Few countries cared about the future of the land masses that lay between the South China and Coral Seas. That Japan was above them and Australia below them did not seem of much importance to the international community. The world was focussed on condemning American aggression in the Pacific. Australia, no more wanting to see the former French Indo China in communist hands than it wanted to see the former the Dutch East Indies in communist hands, sent troops to South Vietnam.

The United Nations was worse than useless. The vision that had created the body proved myopic. Although the organization's original members were still there, the European powers had been forced to divest themselves of their African and Pacific colonies. Between l945 and l960, the membership of the U.N. had more than doubled. It did not take the newcomers long to understand the concept of voting blocks. They would band together in support of any "big" country that would act in their interests. Previously, they had complained of the tyranny of the majority; and now, as a kind of vengeful junta, they picked their pet projects, disdained their debts, sent us the bill, and as they "laughed all the way to the bank" showed us the tyranny of the minority.

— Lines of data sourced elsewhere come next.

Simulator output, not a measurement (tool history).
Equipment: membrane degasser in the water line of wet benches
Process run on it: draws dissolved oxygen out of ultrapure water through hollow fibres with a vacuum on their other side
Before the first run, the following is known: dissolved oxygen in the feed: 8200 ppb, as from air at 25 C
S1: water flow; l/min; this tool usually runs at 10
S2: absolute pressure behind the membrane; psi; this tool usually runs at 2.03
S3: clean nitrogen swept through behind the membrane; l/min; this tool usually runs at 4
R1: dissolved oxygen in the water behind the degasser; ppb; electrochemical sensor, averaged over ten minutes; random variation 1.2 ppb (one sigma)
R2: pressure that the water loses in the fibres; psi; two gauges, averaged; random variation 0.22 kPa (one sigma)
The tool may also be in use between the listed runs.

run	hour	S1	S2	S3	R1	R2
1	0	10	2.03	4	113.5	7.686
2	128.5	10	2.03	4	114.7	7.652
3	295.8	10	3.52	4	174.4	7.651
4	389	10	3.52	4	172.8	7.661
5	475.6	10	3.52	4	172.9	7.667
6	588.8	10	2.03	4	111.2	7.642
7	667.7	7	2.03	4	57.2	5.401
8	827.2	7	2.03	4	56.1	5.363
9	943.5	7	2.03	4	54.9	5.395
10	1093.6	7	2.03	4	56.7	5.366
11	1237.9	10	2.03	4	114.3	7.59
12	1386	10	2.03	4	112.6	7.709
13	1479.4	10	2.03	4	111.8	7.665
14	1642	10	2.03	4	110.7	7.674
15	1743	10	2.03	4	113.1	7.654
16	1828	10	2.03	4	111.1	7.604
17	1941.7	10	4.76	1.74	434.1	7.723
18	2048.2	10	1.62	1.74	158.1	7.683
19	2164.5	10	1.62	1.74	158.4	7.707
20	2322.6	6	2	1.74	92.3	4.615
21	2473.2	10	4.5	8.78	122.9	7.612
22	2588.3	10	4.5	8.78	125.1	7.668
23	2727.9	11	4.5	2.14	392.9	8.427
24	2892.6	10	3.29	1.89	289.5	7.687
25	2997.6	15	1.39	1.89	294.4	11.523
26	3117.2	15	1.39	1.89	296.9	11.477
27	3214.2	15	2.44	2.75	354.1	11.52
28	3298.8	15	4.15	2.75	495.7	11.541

The war in Vietnam was going badly. We did not understand the religious base of the conflict. To Americans, religion was something that had to do with the Old and New Testaments - differences could be resolved by page-turning. It did not occur to anyone that class-consciousness could be the difference in awareness between rich powerful Christians who wore Paris fashions to their cathedrals and spoke French and English to their servants and poor working Buddhists who wore homemade cotton clothes and went to their village temples to light incense and chant the Buddha's name. Our Christian allies - those whom we kept in the style to which they had become accustomed and who seemed so very much like us - scoffed at the Buddhist martyrs. The wife of South Vietnam's president called them "barbecues." and offered to toss a match onto the next monk that doused himself with gasoline. We were told that the Buddhists were communists, but it wasn't making sense. We were also told that a true Buddhist would never resort to physical violence (which is nonsense), and that the Vietnamese people who fought against us were ignorant and godless rabble who had been indoctrinated by communist propaganda. And then Ed Adams' photograph of one of our Christian allies calmly blowing the brains out of a bound peasant "V.C. suspect" on a city street won the Pulitzer Prize. We and our soldiers in the field were told so many things that didn't make sense that we actually did not know who the enemy was. It truly became impossible to distinguish friend from foe.

It was the same in Flushing Meadows as it was in Saigon: an American couldn't tell if the person approaching him was getting ready to shake his hand, shake him down, or shaft him.

The same friend or foe confusion settled into the Civil Rights movement. Malcolm X, whose father had been murdered by the Ku Klux Klan, had joined the Nation of Islam. He preached a determined integrity that had no room for compromise. Blacks would get their justice "by any means necessary." His eloquence commanded a huge following which aroused administrative jealousy and when he broke with the organization in 1965 he was assassinated by several of its members.

In 1965, Che Guevara, charismatic and dedicated, left Cuba to export revolution throughout Latin America. His accomplishments are an open question. What is a certainty is that by the time he was killed in 1967 he had become the darling of the leftist side of the anti-war movement in the U.S.

In 1966 on every front situations deteriorated. The stock market declined by 25%, civil rights murders and anti-war protests grew more violent. The Soviets had made a soft landing on the moon and had achieved the first photographed contact with the surface of Venus. Their cosmonauts, some of whom were women, were doing space walks. The Students for a Democratic Society (SDS) grew increasingly violent in its protests, alienating many supporters. The right to free speech was sorely challenged when John Lennon proclaimed the Beatles to be more popular than Jesus Christ.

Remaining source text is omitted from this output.